Chiray FittonPrincipal

    Masters of Music; Bachelor of Music; Graduate Diploma in Education; NAMTA Montessori Orientation to Adolescent Studies (USA); Member of Australian Heads of Independent Schools Associations (AHISA); in progress – Masters degree in Strategic Foresight Leadership.

    Chiray has worked at the college since 2005 and is committed to ensuring the school realises the vision to be a world recognised Montessori program situated on the Sunshine Coast. Chiray’s teaching background has been mostly in the independent schools sector in New South Wales and Queensland. In 2004 she was awarded a Teaching fellowship with the Asia Education Foundation.

    Chiray is the first and remains the only Montessori Principal to be accepted as a member of the Association of Heads for Independent Schools Australia (AHISA) and resides, as the Queensland representative, on their executive committee for social issues. In 2008, Chiray successfully initiated corporate governance for Montessori International College and more recently was one of six Independent School Heads to be selected by Independent Schools Queensland to participate in a leadership program for innovative Principals. In addition to this, Chiray completed further executive training with Margaret Wheatley, Otto Scharmer and Peter Senge. She also resides on the National Curriculum Advisory Committee for the Montessori Australia Foundation and the Heads of Schools Advisory Council.  In 2013, Chiray was selected and sponsored by ISQ to complete executive education leadership training via the Queensland Education Leadership’s Institute. Chiray has been invited guest speaker for the Montessori Australia Foundation, Independent Schools Queensland and advisor for the development of the Wa Ora (NZ) Montessori School’s adolescent community.

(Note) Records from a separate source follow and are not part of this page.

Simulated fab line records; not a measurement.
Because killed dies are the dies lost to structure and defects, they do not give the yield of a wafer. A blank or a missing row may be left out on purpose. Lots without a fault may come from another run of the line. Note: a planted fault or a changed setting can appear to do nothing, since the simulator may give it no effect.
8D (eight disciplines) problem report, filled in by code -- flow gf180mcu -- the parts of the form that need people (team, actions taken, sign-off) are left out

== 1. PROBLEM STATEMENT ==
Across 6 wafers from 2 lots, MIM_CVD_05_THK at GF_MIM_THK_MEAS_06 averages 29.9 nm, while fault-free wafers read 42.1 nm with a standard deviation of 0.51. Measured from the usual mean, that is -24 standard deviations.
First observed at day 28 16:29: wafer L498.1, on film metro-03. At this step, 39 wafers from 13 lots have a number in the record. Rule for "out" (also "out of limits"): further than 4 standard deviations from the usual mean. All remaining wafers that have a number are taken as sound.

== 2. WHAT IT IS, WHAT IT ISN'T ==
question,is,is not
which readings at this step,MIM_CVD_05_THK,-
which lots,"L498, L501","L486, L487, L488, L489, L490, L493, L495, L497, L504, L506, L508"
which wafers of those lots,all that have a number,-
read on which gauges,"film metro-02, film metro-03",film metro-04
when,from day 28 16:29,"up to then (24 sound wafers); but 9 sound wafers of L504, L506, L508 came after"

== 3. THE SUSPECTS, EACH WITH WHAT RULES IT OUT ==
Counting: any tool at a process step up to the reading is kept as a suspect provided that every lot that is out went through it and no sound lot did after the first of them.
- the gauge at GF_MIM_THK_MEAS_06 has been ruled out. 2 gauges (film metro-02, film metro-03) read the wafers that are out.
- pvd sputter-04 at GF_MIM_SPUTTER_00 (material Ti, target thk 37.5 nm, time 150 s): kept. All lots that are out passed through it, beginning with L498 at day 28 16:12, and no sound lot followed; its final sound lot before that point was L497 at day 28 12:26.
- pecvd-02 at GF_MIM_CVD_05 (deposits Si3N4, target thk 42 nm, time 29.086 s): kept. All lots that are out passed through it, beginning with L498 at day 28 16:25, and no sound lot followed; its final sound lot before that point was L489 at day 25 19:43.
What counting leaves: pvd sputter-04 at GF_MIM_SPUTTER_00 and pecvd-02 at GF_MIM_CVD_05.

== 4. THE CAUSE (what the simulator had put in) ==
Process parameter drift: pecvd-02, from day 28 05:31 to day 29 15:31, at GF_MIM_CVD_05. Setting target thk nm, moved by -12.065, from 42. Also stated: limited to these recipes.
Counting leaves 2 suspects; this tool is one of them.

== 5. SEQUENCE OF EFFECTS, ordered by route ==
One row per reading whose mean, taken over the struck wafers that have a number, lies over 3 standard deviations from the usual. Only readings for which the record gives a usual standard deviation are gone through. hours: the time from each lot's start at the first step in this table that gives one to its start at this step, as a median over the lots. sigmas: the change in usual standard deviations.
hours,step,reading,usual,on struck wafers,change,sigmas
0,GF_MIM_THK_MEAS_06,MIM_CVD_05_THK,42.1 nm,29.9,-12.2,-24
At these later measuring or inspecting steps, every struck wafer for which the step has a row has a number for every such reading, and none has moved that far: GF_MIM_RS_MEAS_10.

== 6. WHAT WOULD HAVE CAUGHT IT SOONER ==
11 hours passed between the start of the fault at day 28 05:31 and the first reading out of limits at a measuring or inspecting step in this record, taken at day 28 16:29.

    Why are you involved with Montessori Education?
    My curiosity for Montessori education began during my undergraduate years at university. For me, there was an immediate resonance with Dr. Montessori’s writings but at that time the avenues to explore Montessori teaching as a post graduate career were somewhat veiled and one was quickly re-directed toward a ‘legitimate’ career in education. Yet, here I am after many years in mainstream education. Another story for another time… Gathered at MIC, is a diverse collection of adults who are innovative, creative, curious, enthusiastic, successful and courageous. I use the word courageous because for some, choosing Montessori education is by no means the “easy” option. In fact, it is often far easier to follow the customary route of mainstream education. A growing proportion of MIC families have relocated from interstate and overseas to attend the college. These families and staff have made a deliberate decision to join MIC because education at MIC is about the children and education for the 21st century should look different to the models of the past.

    Years at Montessori International College
    11 years.

    How would you describe what you do?
    If I were to use a metaphor, it’s a little like the conductor of an orchestra. You share with the players the beauty of the composition and then guide each of the players to use their talent, soul and determination to refine their part.

    What’s your favourite thing about your role?
    I have two favorite things. The wonderful people I work with and hugs from the children.